No, not because I want to save the dying race of tangible libraries.
We're actually that cool.
As a homeschooled kid, I didn't have a "first day of school" in a classroom until I was sixteen years old and a junior in high school. Naturally, the world of lockers, due dates, and seemingly pointless rules (I really can't chew gum and I HAVE to wear shoes?!) seemed exotic and adventurous to my eager self.
I remember the first time I sat down in a classroom. I set my books on the table, surveyed the class, did a double take, and made that epic, mortifying discovery many students have made: wrong classroom
My fair, freckled skin turned a bright rose and I scurried from the classroom, and eventually found the right classroom. I sat down with relief and tried to figure out what to do with my pen besides chew on it.
And I remember the first time I felt at home in a classroom. It was in Mrs. Huff's junior English class at Bob Jones Academy and we carted hardback American Lit books to the classrooms, where we sat with rapt attention and soaked in a world comprised of words, stories, themes, and brilliant authors. At least I did. I was in heaven. Three thousand miles away from my childhood home in bucolic fields of northern California, I had found a niche at a conservative Christian prep school in South Carolina. My peasant skirts, two toned Mary Janes, trendy, fitted zip up hoodies, and fly away curls set me apart from my immaculately attired peers. But my love and understand of Hawthorne, Poe, and Thoreau drew them to that smart girl from California--me.
I never wanted to leave Mrs. Huff's class. The bell that signified the end of the period was more like a funeral dirge for my eager mind. I wished for English class to happen six times a day.
It was then that I decided an English degree might be in my future.
My first semester of college started a semester later than I had always planned, as I stayed home to work the first semester.
It was much easier than my advisers warned, and my distracted self was delighted to turn in the weekly paper or project instead of the daily homework.
It was also not quite as fun as I had dreamed and vastly more expensive than I had ever imagined, and the idealistic teenager, who had dreamed of days of English classes slowly faded in the background.
Work became my passion, as I sought creative ways to pay exorbitant tuition rates.

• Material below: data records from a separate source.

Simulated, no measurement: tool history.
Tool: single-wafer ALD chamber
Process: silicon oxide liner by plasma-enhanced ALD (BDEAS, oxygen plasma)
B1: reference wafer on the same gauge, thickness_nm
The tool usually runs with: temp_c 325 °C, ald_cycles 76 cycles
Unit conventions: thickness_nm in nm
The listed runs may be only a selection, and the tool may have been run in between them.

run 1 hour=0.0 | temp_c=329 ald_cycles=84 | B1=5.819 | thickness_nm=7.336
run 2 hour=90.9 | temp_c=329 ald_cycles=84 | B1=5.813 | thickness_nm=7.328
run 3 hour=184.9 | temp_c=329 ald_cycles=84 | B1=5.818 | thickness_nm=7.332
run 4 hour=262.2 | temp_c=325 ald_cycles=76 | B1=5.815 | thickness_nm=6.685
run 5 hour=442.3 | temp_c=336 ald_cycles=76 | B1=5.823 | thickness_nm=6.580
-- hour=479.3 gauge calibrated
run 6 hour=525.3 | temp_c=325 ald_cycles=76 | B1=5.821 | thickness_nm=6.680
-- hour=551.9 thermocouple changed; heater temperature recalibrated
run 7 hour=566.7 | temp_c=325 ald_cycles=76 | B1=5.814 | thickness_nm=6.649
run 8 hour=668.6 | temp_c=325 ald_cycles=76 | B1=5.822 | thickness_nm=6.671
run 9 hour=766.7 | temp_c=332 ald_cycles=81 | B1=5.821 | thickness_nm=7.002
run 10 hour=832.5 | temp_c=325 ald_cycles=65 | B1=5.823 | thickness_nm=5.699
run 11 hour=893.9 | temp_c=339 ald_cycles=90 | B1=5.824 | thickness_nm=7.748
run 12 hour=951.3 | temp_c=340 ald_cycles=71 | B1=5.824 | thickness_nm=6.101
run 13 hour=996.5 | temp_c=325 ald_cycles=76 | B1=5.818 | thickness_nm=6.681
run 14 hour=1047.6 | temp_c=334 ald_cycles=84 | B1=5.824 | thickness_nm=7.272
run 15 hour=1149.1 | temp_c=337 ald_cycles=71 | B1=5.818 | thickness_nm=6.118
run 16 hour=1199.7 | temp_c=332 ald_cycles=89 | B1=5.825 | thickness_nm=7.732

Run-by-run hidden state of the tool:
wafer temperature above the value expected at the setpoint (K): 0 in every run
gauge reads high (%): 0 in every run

Reading luxuriously, as I delved deeper into the works of the masters, and thinking inquisitively and ingeniously became a privilege of the past. Homework was something done quickly when there was a spare moment, papers written furiously--with no thought given of impressing the professor. Completion and and a reasonable grade became my goal. I began to wonder why I had ever decided to major in English. Where was my future?
It was Milton who brought me back. Milton and my hefty anthology of African American literature. I'd studied Paradise Lost in high school, and liked it as well as any seventeen year old with a knack for reading and a penchant for literary analysis. In my upper division classes college class, however, Milton was explored in a bright array of different lights. He was peeled back contextually, challenged theologically, and I carried Paradise Lost in my right hand and the Cambridge Companion to Milton in my left. I began to feel as if I knew and understood Milton--or at least a tiny facet of his mind. The Milton of my high school English classes was just snippet of the Milton of my Seventeenth Century British Authors class, which of course barely tapped the surface of the gold mine of Milton genius.
I gazed at my anthologies and dreamed of the day I could share these fascinating ideas with my high school students, people who existed clearly and vividly in my mind's eye.
I began to feel a kinship with that sixteen that felt at home in Mrs. Huff's English class.
But it wasn't just the author who penned an epic work while blind, who rekindled my love affair with English classes. It was the courageous, articulate, and passionate authors found within the pages of my chunky, dilapidated copy of The Norton Anthology of African American Literature. I discovered the authors living in those pages numbered more than Washington and DuBois, but as I read those two in context, I admired their skill, the quality of their debate, and the hopes they imbued in their writing. I met Equiano, Wheatley, McKay, and Hansberry and became instant fans of their spirit, erudition and passion. I ached to become Locke's student and dissect his works. I listened to the cries of Malcolm X. and Dr. King, and pondered why history moved so slowly in some areas of freedom. I cried with Morrison,heard Angelou sing, and realized that the span and depth of American literature was much deeper and richer than Realists versus Transcendentalists. I ached to share this new found knowledge with younger members of my generation and future generations.
Suddenly, my syllabi became a launching point for lectures that I would pontificate upon to my future students. Daily experiences became anecdotes to be shared with bored high school students on an off day. The spark that had been kindled in my sixteen year old heart and mind became a crimson and orange wildfire in my jaded college student heart.
I remembered why I wanted to major in English, to teach it, to insure that the works collected over the past hundreds of years remain intact and read by future generations. I majored in English because I love it. I will teach English because I am passionate about it. I will share it because erudition--in the sense of the writers who have helped shaped our history--is a worthy cause.
Yes, I chose a major everyone loves to mock as being a freeway to poverty--and rightly so. But because of my near-obsession not taking out loans, prowess in editing papers, and penchant for elucidating the the works of authors from Hawthorn to O'Connor to my confused peers, I'm well on my way to a career of dashing high school egos with a red pen.